Saturday, June 4, 2011
1957 Chevrolet El Morocco, one of the rarest Chevs, it was customized with Dodge, Kaiser, and Willys parts
The primary reason for the low production numbers was the $800 conversion price which moved it too far out of reach for most consumers. It was too close to the base price for a Cadillac
It's the first time an outside contractor had designed and built a customized Chevrolet model which was later sold as a new car with a full factory warranty. The bodywork was restyled to resemble the 1955-1957 Cadillac Eldorado Biarritz, Seville and Brougham by R. Allender & Company
The primary reason for the low production numbers was the $800 conversion price which moved it too far out of reach for most consumers. It was too close to the base price for a Cadillac, which was the target to beat.
Cadillac introduced their Eldorado Brougham, not in spite or in competition with the El Morocco, but Allender felt the need to create a new El Morocco to emulate the new Brougham.
Allender was a longtime Cadillac owner who envisioned a smaller, easier to maneuver Cadillac that his grandchildren could learn to drive with. He purchased a new Eldorado Biarritz convertible in 1955 and reckoned that with some additional bodywork, the new 1955 Chevrolet could be re-styled to resemble the Eldorado.
Problems with the fiberglass body production for the 1956 cars led to the use of steel for the 1957 models. This required comprehensive metalwork changes, including removing and filling the 1957′s rocket hood spears with steel, and welding on the steel rear tail-fin extensions. The car’s interiors and exterior hardware was set aside for reuse or sale to local collision shops.
The first cars were created in 1956 on Chevrolet platforms and designed to resemble the 1955 and 1956 Cadillac Eldorado. The name ‘El Morocco‘ was from a popular Manhattan night club and had similarities to the name ‘El Dorado’.

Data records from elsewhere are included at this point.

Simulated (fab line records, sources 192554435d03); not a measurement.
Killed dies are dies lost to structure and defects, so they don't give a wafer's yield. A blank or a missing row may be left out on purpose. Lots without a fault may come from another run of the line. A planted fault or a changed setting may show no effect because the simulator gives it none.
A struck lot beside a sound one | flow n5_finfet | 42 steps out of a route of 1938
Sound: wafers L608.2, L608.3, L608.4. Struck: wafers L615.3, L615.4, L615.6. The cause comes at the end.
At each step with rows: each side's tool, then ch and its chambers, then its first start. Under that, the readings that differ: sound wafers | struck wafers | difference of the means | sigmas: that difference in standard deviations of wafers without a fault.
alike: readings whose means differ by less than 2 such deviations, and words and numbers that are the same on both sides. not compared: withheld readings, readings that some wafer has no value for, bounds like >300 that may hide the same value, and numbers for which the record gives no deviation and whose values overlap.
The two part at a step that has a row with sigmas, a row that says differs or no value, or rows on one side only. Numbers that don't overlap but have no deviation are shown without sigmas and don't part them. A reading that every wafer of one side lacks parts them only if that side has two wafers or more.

The 1956 El Moroco’s featured body panels made of fiberglass. A host of trim parts and designed were borrowed from Willys, Dodge and Kaiser-Frazer to complete the package
Cars were purchased from Detroit’s Don McCoullagh Chevrolet at $50 over cost, and Allender used off-the-shelf parts wherever possible. The 1956 El Morocco included a Kaiser-Frazer horn button for its hood medallion, ’55 Willys dash panels for the door top saddle moldings and '55-'56 Dodge Coronet taillights mounted side-by-side above faux exhaust ports that resembled those used on the real Biarritz. The front bumpers included fiberglass reinforced ‘Dagmars’ made from reversed ’37 Dodge headlight shells and the rear fins were edged with trim supposedly sourced from a 1955 Ford.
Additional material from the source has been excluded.